In a speech on Wednesday, Bush used the phrase "war on terror" no less than five times......
............"We're at war with an enemy that attacked us on September the 11th, 2001," Bush said in his address, to the American Legislative Exchange Council, a group of state legislators. "We're at war against an enemy that, since that day, has continued to kill."
Bush made a nod to the criticism that "war on terror" is a misleading phrase in the sense that the enemy is not terror but those who use terrorism to achieve their goals. But in doing so, he used the word "war," as he did at least 13 other times in his 47-minute speech.
"Make no mistake about it, this is a war against people who profess an ideology, and they use terror as a means to achieve their objectives," he said.
General Richard Myers, chairman of the Joint Chiefs of Staff, said in an address to the National Press Club on July 18 that he had "objected to the use of the term 'war on terrorism' before, because if you call it a war, then you think of people in uniform as being the solution."

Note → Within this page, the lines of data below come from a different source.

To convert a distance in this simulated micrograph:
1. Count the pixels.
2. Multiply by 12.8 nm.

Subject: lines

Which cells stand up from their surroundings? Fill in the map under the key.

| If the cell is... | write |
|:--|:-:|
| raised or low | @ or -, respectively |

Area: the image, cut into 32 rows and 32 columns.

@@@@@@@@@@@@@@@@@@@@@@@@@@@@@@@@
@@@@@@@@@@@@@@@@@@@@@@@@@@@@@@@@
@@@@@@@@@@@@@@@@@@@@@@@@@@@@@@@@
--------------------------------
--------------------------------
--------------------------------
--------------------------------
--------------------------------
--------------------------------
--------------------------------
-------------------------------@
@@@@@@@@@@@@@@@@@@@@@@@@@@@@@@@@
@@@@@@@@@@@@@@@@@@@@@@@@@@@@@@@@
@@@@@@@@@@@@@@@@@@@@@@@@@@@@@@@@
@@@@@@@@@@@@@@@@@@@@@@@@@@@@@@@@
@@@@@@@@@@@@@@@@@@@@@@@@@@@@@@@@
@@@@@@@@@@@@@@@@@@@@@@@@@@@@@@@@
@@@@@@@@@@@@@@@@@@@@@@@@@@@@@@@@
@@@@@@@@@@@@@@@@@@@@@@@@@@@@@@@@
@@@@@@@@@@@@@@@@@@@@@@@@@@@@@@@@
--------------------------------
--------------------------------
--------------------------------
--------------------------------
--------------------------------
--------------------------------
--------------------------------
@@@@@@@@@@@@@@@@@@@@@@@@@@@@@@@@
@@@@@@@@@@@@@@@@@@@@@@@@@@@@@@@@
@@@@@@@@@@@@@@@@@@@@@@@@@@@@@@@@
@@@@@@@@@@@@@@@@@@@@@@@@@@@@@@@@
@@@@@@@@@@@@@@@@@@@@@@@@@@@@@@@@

Myers said then that the threat instead should be defined as violent extremists, with the recognition that "terror is the method they use."
After Bush's speech, the White House tried to hammer home the point that the "war" phraseology was still administration policy. It sent reporters excerpts from an address delivered Tuesday by Rumsfeld in which he backed away from the new language.
"Some ask, are we still engaged in a war on terror?" Rumsfeld said. "Let there be no mistake about it. It's a war. The president properly termed it that after Sept. 11. The only way to defend against terrorism is to go on the attack."
Bush is spending the rest of August at his vacation home in Texas.